New York to Try Again to ‘Raise the Age’

New York state 16- and 17-year-olds go to adult court, a practice nearly unique to the state. But that may change, as the New York legislature is expected to take another look at proposals to raise the age of criminal responsibility. “New York State is one of two states that automatically tries 16- and 17-year-olds as adults no matter what crime they commit … That’s what we’re trying to change,” said Angelo Pinto, the Raise the Age Campaign manager at the Correctional Association of New York, a progressive nonprofit. CA points to studies that say putting minors through some sort of youth-specific adjudication reduces the chances they will re-appear in court.  By contrast, putting them in the adult system makes them more violent. But getting a new law is “not a slam dunk by any means,” said state Assemblyman Joseph Lentol (D-Brooklyn), sponsor of two age-of-responsibility bills this year.

Laws Sending Kids to Adult Court at Issue in New Jersey High Court

Tuesday, the New Jersey Supreme Court considered the constitutionality of the state’s so-called juvenile waiver laws – a series of rulings that effectively allow county persecutors, and not state judges, to determine whether juvenile cases should be moved to adult courts. Currently, minors as young as 16 accused of a violent offense, such as homicide or aggravated assault, can be transferred to adult court under the state’s waiver laws, according to New Jersey’s The Record. More than 20 local and national organizations, including the American Civil Liberties Union and the state’s Public Defender’s Office, have challenged New Jersey’s juvenile waiver laws, with many arguing that the regulations – which give judges limited ability to deny prosecutor requests for moving cases to adult courts – are unconstitutional. As the laws are written today, unless a defense attorney can demonstrate a prosecutor’s request that a juvenile be transferred to an adult court is a “patent abuse of discretion,” the presiding juvenile court judge is bound by law to grant the request, The Record reports. Tuesday’s hearing centers on a 2009 Middlesex County mugging involving several juveniles – a case in which the trial judge challenged the prosecuting attorney’s request to move the case to adult court.

States Reconsider Laws That Force Kids Into the Adult Justice System

A new study by the Campaign for Youth Justice reports that states across the country are reversing legislation that is pushing 250,000 kids a year into the adult justice system. Following a spike in juvenile crime in the 1980’s and 1990’s, many states began lowering the age that children could be prosecuted as an adult.  According to the study, incarcerating youth in adult prisons, “puts them at higher risk of abuse, injury, and death while they are in the system, and makes it more likely that they will reoffend once they get out.”

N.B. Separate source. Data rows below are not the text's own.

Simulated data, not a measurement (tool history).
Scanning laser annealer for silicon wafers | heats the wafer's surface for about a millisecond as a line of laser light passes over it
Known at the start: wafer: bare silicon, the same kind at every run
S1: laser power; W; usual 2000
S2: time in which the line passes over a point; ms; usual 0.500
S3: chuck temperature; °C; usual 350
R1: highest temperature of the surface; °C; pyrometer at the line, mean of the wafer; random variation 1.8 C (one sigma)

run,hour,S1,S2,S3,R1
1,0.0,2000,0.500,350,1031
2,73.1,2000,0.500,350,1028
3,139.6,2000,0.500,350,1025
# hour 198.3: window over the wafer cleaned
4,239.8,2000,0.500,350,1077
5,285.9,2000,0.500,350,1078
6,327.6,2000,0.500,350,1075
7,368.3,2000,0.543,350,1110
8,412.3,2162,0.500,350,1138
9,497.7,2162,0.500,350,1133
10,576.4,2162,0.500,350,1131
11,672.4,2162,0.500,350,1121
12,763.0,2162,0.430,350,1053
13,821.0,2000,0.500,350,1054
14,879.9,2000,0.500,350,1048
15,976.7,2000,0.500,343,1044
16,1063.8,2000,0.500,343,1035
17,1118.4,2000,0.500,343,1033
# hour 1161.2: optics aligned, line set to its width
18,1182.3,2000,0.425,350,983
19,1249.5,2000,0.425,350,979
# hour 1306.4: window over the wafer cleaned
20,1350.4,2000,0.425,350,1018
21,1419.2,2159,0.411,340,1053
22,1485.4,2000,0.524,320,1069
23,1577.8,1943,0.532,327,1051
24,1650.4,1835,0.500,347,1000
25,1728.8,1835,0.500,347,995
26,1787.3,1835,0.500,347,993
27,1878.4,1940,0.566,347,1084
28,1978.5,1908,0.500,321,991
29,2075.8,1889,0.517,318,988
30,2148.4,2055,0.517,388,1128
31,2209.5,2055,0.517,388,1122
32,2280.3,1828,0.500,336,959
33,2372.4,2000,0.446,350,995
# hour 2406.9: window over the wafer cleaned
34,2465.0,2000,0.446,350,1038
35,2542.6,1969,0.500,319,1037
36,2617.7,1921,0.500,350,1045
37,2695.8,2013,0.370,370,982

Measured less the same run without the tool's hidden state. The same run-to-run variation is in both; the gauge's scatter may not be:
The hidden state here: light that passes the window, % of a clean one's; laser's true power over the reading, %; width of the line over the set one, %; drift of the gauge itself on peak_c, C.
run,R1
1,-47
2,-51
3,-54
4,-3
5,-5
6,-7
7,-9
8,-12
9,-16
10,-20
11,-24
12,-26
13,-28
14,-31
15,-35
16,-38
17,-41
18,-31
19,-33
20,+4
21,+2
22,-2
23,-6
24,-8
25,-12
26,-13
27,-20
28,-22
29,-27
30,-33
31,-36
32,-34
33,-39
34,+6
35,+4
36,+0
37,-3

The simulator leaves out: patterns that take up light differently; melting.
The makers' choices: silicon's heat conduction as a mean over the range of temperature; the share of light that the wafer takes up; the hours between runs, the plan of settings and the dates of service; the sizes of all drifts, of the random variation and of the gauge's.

Fifteen states have already completed the changes necessary to put fewer kids in adult prisons and nine more have legislation in the works.  Georgia (along with Colorado, Texas and Washington) has updated its mandatory minimum sentencing laws for juveniles. However, Georgia is still holding on to a law that automatically transfers children aged 13 and older who commit one of the “seven deadly sins” to adult court.  Offenses include murder, rape, aggravated child molestation, aggravated sodomy, aggravated sexual battery,  voluntary manslaughter and armed robbery with a firearm.